Appropriate Photography Behavior at Memorials
There are places that can sober anyone when their names are spoken. Gettysburg. Verdun. Normandy. Auschwitz. Iwo Jima. The poppy fields outside of Flanders. The Highland Clearances Memorial. The USS Arizona. The Vietnam Wall. These places all contain commemorations of some of the most horrific evils that men can inflict upon each other. That makes theses places that are somber, deserving of respect, and usually very quiet. Having visited several of these places, I can tell you that people fall silent upon entering them. Voices are kept to a hushed tone and only used at need.
Photography is common at many of these places and, until recently, photographers or visitors who brought cameras were careful to engage in photography in a manner that was respectful and not disruptive or discounting of the sobriety of the site. However, in recent days, “selfies” and other inappropriate photography techniques have begun to crop up at these places. Therefore, we have a few tips for anyone considering visiting one of these sites or one similar in order to help them avoid committing a grave faux pas.
1) Photography isn’t always allowed — Some sites don’t allow photography at all or only allow it in specific areas out of respect for the memorial and for the departed. Don’t break this rule even with your mobile phone. Sometimes the restriction on photography is done to encourage crowd flow and to keep people moving through the memorial instead of letting them clump up. Sometimes it’s done to protect the area as repeated flashes can cause damage to paintings over the years.
2) Dress comfortably but appropriately — Some famous sites — especially in Europe — will not allow visitors in who are dressed inappropriately. Notre Dame de Paris will turn visitors away if they are wearing tank-tops, short shorts, mini-skirts, crude t-shirts, or other attire deemed inappropriate for a grand cathedral. Make certain you check to see if there is a dress code and, even if there is not, you dress appropriately. Tennis shoes are generally acceptable — especially if you’re going to be walking — and heels are generally forbidden for the damage they can do to the floor.
3) Respect the quiet of the place and the other visitors — It may sound a bit crazy but when you enter a place like Gettysburg, the Memorial cemetery at Vicksburg, or the memorial for the USS Arizona, you can feel the weight of the years pressing on you. It makes you quiet and reflective. Respect that. Where photography is allowed, feel free to take photos. However, do so in a manner that doesn’t make light of the site itself and doesn’t cause problems for other visitors.
4) Pay attention to the signs — Signs aren’t always just put up to tell you where to go or to explain what happened at a particular part of the site. Sometimes they’re up to warn you about a potential danger such as the signs on the beaches at Normandy that warn of treacherous footing or tidal activities. Pay attention to what they say and if they tell you not to enter or pass beyond a certain point, don’t ignore it even if it would be a great place to stand and get a photograph. That’s a good way to fall into a sinkhole in some places.

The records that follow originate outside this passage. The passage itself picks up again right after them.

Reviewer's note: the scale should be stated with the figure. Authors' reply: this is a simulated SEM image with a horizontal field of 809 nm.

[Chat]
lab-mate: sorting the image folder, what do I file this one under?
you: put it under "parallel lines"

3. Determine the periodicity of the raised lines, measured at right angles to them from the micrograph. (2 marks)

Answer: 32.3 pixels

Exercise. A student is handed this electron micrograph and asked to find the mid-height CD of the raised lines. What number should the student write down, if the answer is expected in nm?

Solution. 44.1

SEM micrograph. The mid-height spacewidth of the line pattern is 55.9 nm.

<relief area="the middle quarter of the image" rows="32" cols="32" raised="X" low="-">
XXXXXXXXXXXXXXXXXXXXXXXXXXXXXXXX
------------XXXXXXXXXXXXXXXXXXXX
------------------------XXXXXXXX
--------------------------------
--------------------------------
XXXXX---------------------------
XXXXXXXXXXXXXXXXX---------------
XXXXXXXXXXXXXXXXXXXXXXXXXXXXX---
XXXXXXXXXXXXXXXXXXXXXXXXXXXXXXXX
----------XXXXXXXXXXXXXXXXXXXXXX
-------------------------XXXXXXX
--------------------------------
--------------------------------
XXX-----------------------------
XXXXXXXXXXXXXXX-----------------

5) If you’re uncertain as to whether or not something would be appropriate, don’t do it — You’ll never hear laughter on the USS Arizona or when you pass beyond the gates at Dachau or Auschwitz. Levity has no place when you’re looking down at the rows of headstones in Arlington, VA or Normandy, France. Watching the changing of the guard at Buckingham Palace or the Tomb of the Unknown Soldier isn’t a time to engage in horseplay or to try to get close for snapping a few photos.
6) Take a selfie at a memorial site and post it online only if you want to look really, spectacularly stupid and have it haunt you for years — The teenage girl whose selfie at Auschwitz set off an online firestorm might not regret it and might think she did nothing wrong now but give her ten years. She’ll be embarrassed to have done it and her “fame” for it will probably cost her down the road. People who do the same at other memorials — the 9/11 memorial, Normandy, Arlington, and more — will look back and wonder what they were thinking to engage in such self-centered and silly antics at a place where the focus of their thoughts (and their cameras) should not have been on them but on the event that made the site a memorial in the first place.
If you’re going to visit a major historical site, it would be a good idea for you to understand the importance of that site and to treat it appropriately. Otherwise, the photos you take there today may not make treasured keepsakes but instead could become testaments to shame later on down the road.